[OSM-legal-talk] License Cut-over and critical mass

Kai Krueger kakrueger at gmail.com
Wed Jul 14 13:02:00 BST 2010



Andy Allan wrote:
> 
> However, I'd be interested in hearing what you think. Could you put
> some numbers on what would make you feel comfortable? I've tried such
> an exercise myself (and came to the same conclusions as the LWG in the
> end) but that doesn't stop you from having an answer, and it might
> help with constructive discussion here.
> 

No question, coming up with such limits is insanely difficult, as it is
rather difficult to comprehend what these limits would mean. They are as you
mentioned also no doubt multi-dimensional which doesn't make it any easier.
So perhaps any limits would be more about a trust building exercise than
actually meaningful limits (which is why I would advocate them as minimum
requirements, rather than a definitive limit). 

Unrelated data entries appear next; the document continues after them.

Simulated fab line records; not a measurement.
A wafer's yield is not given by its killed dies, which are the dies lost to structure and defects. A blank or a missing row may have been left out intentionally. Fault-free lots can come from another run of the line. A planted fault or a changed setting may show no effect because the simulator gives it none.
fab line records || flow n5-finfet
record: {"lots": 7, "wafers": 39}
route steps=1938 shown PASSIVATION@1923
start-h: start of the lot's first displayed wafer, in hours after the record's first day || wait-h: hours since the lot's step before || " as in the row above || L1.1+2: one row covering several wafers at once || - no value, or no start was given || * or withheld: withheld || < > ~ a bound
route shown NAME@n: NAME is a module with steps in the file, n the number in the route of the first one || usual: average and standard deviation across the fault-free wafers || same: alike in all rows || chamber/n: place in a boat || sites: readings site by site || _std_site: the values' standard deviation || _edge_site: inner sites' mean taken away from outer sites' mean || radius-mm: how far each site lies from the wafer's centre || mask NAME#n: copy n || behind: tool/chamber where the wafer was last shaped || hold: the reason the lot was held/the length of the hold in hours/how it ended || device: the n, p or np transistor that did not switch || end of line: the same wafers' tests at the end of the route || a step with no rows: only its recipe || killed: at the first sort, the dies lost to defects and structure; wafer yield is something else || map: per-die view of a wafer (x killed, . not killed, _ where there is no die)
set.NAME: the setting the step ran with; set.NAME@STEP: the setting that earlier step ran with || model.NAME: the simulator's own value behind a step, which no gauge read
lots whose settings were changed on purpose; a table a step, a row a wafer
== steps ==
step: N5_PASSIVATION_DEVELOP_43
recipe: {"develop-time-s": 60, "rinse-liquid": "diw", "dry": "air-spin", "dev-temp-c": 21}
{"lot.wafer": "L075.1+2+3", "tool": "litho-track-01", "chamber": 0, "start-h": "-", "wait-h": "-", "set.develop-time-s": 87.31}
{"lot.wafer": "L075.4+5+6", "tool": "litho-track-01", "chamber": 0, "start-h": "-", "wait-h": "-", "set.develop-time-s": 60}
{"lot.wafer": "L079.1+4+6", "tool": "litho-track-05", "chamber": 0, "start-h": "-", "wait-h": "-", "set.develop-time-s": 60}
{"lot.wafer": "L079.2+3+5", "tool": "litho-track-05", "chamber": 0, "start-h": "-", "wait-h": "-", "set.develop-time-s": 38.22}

My gut feeling towards these limits (which would like change in an
argumentation) would probably be something like: 95% of data (both nodes and
ways) has to remain in some form or another, 90% of data has to remain
unchanged (i.e. the complete history agrees to the change) and 80 - 90% of
active contributors (as defined in e.g. the CT) have to agree. At 10Gb
planet size, 5% data loss would still be 500Mb loss, which is still be about
twice the size of the UK, or roughly half of Germany. But given the strong
growth and keeping the vast majority of the community, that would probably
be not too bad to catch up again and should give confidence in the process.

Such limits clearly don't address the spatially unevenness, and I too really
don't know how to define spatial limits sensibly either, thus can only hope
that data loss would be distributed reasonably evenly.


But as has emerged in the talk thread, perhaps John Smith's idea of the
final vote achieves similar effects and is much easier to do.